Running disambiguation tests for Portuguese...
Exception in thread "main" java.lang.RuntimeException: Could not activate rules
at org.languagetool.JLanguageTool.<init>(JLanguageTool.java:334)
at org.languagetool.JLanguageTool.<init>(JLanguageTool.java:293)
at org.languagetool.JLanguageTool.<init>(JLanguageTool.java:353)
at org.languagetool.JLanguageTool.<init>(JLanguageTool.java:259)
at org.languagetool.tagging.disambiguation.rules.DisambiguationRuleTest.testDisambiguationRulesFromXML(DisambiguationRuleTest.java:70)
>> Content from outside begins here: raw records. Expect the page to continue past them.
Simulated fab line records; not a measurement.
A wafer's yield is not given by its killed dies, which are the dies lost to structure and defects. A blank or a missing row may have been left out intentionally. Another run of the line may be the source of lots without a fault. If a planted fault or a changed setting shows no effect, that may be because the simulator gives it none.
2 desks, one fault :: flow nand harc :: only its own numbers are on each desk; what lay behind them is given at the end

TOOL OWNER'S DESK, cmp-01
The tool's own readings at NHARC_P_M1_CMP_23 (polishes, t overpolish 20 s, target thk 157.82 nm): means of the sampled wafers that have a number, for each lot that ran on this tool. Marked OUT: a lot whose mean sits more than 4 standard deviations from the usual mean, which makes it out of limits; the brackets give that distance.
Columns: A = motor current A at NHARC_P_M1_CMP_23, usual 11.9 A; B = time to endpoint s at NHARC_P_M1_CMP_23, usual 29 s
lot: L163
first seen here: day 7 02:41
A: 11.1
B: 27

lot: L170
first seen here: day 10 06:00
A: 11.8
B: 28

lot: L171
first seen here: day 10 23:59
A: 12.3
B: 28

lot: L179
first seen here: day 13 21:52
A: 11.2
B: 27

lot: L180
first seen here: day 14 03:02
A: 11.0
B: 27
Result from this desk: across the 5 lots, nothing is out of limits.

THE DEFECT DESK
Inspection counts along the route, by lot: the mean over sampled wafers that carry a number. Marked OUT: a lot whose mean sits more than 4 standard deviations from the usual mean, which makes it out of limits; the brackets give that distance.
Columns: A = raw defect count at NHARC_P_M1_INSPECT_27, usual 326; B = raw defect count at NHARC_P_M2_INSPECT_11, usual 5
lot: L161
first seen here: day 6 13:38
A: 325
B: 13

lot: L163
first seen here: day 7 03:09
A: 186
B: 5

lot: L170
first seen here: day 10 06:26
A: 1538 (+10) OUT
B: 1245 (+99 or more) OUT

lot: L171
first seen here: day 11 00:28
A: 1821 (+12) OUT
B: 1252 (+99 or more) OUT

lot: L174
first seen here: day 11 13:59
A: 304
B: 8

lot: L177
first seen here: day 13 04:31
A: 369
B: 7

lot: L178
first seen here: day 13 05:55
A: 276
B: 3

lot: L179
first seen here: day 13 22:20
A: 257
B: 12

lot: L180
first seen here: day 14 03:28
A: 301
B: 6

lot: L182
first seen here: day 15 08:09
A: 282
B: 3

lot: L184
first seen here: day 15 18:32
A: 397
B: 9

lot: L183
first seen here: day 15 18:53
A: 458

at org.languagetool.tagging.disambiguation.rules.DisambiguationRuleTest.main(DisambiguationRuleTest.java:238)
Caused by: java.io.IOException: Cannot load or parse input stream of '/org/languagetool/rules/pt/grammar.xml'
at org.languagetool.rules.patterns.PatternRuleLoader.getRules(PatternRuleLoader.java:80)
at org.languagetool.Language.getPatternRules(Language.java:641)
at org.languagetool.JLanguageTool.activateDefaultPatternRules(JLanguageTool.java:662)
at org.languagetool.JLanguageTool.<init>(JLanguageTool.java:327)
... 5 more
Caused by: java.lang.RuntimeException: <regexp> rules currently cannot be used together with <antipattern>. Rule id: SPACE_BEFORE_PUNCTUATION[1]
at org.languagetool.rules.patterns.PatternRuleHandler.createRules(PatternRuleHandler.java:648)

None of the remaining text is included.